Pitt required all second-year law students to take basic income tax, and I was fortunate to be in Professor Bill Brown’s section. Bill had recently received his LL.M. from Yale and constantly made references in class to what Marvin Chirelstein would say. (This was before Chirelstein had ever written the first edition of his landmark book, so I was hearing the oral story of “Tax According to Chirelstein” from the mouth of Bill Brown, just as Homer heard the oral history of The Odyssey from the Greeks before he wrote it down.) Bill Brown was (and still is) such an engaging person that he not only became my mentor, but also one of my closest personal friends, so much so that we even were guests at each other’s weddings . By the time I graduated from Pitt, I knew I wanted to follow in Bill’s footsteps, get my LL.M. from Yale, and be a tax law professor. (The fact patterns in so many tax cases were so humorous that I knew I had found a motherlode of materials for performing my comic routines in front of captive audiences.)
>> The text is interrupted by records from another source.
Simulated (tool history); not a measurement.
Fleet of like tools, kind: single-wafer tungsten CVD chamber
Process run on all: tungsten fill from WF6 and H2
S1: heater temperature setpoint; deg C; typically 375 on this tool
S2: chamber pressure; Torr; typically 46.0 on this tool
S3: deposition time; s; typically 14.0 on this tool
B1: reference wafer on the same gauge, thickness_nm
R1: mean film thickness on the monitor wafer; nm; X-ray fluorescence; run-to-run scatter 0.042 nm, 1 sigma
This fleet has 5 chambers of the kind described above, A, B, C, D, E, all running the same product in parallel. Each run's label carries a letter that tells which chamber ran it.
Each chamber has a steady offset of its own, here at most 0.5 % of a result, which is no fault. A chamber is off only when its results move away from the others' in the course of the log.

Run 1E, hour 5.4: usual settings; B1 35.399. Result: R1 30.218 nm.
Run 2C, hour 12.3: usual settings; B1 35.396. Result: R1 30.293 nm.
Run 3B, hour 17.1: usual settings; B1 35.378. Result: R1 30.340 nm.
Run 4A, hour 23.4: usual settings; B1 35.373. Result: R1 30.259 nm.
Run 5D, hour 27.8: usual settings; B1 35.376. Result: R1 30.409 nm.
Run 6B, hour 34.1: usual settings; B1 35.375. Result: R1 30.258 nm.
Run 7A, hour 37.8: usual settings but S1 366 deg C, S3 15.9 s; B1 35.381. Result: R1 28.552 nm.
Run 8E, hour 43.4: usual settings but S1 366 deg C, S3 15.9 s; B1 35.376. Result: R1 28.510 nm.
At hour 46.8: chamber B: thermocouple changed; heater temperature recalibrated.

Despite the fact that I now realized that my goal in life was to be an academic bum (It sure beat being a ski bum and having to wipe the runny noses of crying kids!), I convinced a couple of law firms that I really wanted to practice law and was able to spend four years practicing in D.C. and Pittsburgh so that I would have a few war stories to tell my future students. Although I did get to practice a little tax law, most of my practice work involved antitrust, commercial real estate mortgage lending, and commercial litigation. At least one partner with whom I worked figured me out and told me I really belonged in academia, so I took his advice to heart and sent in my LL.M. application to Yale.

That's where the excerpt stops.